Thursday, February 12, 2009

What to do with your 401K?

2/9/09
I just read an article that completely shed light on why more people aren’t using their IRA/401K money to invest in Real Estate. The article was from MSN Money and was titled “Lost Your Job? 5 Things to do with your 401K.” The author goes on to suggest five options for your 401K money. Not one of them is to roll it into a self-directed IRA and invest in Real Estate. This just shows how afraid people are of the Real Estate market today. It blows my mind. A favorite quote of mine, I believe it is Warren Buffet, is “when people are afraid, millionaires are made.” This is so true today. There is such an amazing opportunity out there and the few that take advantage now are going to be filthy rich. I know that for a fact. I plan on being a part of it. Christa and I already rolled our IRA’s, 401K and Roth to Equity Trust and have three separate self-directed accounts. We have several properties under contract and have partnered with another seasoned investor to take advantage of all the phenomenal deals out there. The 5 options the author suggested were not mind boggling. He suggested first to cash it out and take the 10% penalty the IRS will hit you with when you do. His thought was that you might need the money now to pay for your mortgage or utilities. That could be true, but it wouldn’t be the most prudent move you could make. Another option was to do nothing. Once again, probably not the most prudent move. You have limited investment options, and a lot of times when you are no longer employed the company will require you move the money out. Third option was to roll it over to a ROTH, take the tax hit now and keep it in Mutual Funds. Not a bad option, probably the best one he gives. Problem with it is that so much has been lost over the past year in most people’s accounts that it would really take years of double digit returns to just gain back what was lost. It could take 10 years just to get even. That’s the reality of where the market is and what to expect it to do in the future. His other option was to roll it over to a traditional IRA, once again depending on your age maybe not a bad idea, but expect a long wait for it to regain all its losses. The final suggestion was to roll it into the new employers 401K, assuming you find a new job, that would be an option just like putting it in a Roth or Traditional.
My suggestion is to roll it to a traditional self-directed IRA and invest in Real Estate. In today’s market Real Estate offers the best bang for your buck. Using your IRA allows you to invest in this amazing market without capital gains. Talk to your CPA about all the tax advantages. We plan on taking some of the gains we make in Real Estate and then reinvesting in the stock market. If you do that, you can take advantage of the great real estate deals and also get back into the market when it is low. I always suggest to diversify, just do it the right way. All the money that is in the market now has already taken a huge hit, its time to get it out now and find ways to recoup it. Once you start seeing results from your Real Estate deals, then slowly and methodically (dollar-cost averaging) get back into the stock market.

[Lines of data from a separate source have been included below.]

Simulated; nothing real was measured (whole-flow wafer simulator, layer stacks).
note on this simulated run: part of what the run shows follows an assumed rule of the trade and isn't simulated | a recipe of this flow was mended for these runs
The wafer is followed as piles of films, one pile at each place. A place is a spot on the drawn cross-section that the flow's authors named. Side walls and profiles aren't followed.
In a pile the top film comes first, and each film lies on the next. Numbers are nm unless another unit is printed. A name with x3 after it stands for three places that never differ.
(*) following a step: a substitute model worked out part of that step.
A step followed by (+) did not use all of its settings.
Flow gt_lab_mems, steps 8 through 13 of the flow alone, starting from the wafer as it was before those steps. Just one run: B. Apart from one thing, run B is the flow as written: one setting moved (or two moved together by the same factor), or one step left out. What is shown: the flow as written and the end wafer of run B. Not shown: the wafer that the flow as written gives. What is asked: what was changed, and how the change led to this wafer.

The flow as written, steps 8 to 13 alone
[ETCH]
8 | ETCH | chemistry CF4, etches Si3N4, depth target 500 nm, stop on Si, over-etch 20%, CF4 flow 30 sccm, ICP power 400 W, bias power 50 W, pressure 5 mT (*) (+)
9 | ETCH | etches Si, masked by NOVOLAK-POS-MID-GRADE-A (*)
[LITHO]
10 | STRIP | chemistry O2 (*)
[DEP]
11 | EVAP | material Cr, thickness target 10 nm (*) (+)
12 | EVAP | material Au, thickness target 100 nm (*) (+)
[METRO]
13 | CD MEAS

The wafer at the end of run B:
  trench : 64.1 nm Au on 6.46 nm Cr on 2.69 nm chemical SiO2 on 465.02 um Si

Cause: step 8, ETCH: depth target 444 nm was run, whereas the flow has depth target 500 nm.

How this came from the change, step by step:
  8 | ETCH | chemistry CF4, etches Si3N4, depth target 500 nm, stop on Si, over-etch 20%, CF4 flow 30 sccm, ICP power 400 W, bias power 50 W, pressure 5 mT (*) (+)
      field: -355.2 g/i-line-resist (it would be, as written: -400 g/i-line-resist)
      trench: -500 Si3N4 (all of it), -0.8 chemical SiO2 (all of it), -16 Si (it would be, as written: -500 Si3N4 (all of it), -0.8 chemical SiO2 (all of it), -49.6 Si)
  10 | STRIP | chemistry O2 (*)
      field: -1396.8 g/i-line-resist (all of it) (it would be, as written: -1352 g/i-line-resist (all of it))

Let’s invest wisely and make some real money! Do not rely on the crooks on Wall Street or the government. The government wants you to believe it is the end of the world so they can spend more of your money for you. Wall Street cries for bailout money then they pay themselves Billions of dollars in bonuses for being failures, all with your hard earned money. I’d like to have that job. Can you believe the moxey of these people. They lose a ton of money, and then reward themselves with bonuses. I thought a bonus was for a job well done. The only job well done they have accomplished was convincing the government to bail them out. It’s unbelievable. I’ll stick with Real Estate. You buy a home severely undervalue . It is tangible, you can touch it. You can rent it out and have positive cash flow (remember you paid cash for it with your self-directed IRA, there is no mortgage). Since you bought it undervalue you have an equity stake in it, plus when the retail Real Estate market rebounds you should have significant appreciation. To me it’s a no-brainer. I hope the light clicks on for you too.